Effectively forcing the high 32bit to 0 for every call

Nope. Firstly it has not really an "initialization" (if one carefully follows the mixing algorithm inside the blocks). Secondly it is not the case here, since 2 x 64 bits buffers get the seed in the low 32bits in:

uint64_t h1 = seed;
uint64_t h2 = seed;

But they get complexly mixed hereafter during hashing and finalization phase, so almost all 32bits of seed significantly distributed over the whole hash.

The input seed should be 64bit to ensure a good mix overall.

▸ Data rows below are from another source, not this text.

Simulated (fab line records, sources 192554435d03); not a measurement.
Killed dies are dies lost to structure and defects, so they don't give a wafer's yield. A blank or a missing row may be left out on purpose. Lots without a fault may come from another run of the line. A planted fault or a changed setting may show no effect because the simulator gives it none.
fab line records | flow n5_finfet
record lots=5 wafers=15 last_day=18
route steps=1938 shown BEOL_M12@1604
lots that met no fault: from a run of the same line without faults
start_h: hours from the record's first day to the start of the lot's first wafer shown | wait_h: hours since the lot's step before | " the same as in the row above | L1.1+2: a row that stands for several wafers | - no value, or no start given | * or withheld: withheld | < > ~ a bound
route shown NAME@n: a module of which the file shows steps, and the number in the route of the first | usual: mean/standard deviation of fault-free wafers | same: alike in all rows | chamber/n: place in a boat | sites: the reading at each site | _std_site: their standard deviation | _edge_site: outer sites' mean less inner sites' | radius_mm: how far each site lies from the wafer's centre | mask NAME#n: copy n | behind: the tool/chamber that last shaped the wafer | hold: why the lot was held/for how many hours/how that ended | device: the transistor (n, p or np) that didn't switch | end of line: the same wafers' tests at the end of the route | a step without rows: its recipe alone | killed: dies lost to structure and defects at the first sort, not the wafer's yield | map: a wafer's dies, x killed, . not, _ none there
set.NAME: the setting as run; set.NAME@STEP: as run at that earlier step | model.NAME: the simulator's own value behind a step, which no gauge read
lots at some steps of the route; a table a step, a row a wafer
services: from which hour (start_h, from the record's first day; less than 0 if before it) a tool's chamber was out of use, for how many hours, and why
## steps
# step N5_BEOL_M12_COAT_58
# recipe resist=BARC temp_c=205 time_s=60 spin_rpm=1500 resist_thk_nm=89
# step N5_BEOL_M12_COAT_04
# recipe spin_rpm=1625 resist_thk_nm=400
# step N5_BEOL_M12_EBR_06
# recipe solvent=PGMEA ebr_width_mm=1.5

Then it will be not MM3 anymore.

Additionally note:

  1. MM3 is a non-cryptographic hash function, so its main goals are totally different and role of seed is secondary (see below for one of the purposes).
  2. Also don't confuse the seed with salt, which should be also mixed with the input using some cryptographically strong methods like HMAC and co.
  3. Therefore the seed is rather to select the specific computed value of hash function, for instance to distribute different types of objects with theoretically equal block representation across some hash table.
    (if two hashes use different seeds, they are very likely to compute distinct hash values for any also the same given input).
  4. Unsigned 32-bit seed provides 4 billions "unique" values (if hash function shows good distribution and few collisions), what is fully enough for purposes like described above typization (since 4 billions types are fully enough) etc.

And last but not least, you can have the "seed" as long as you need it - just prefix or suffix the input with some buffer (64 bits or larger) and calculate the hash for whole buffer (with increased length), or calculate it using chain mode (repeated calculation for data in parts), starting or ending with a buffer containing the seed of your arbitrary length.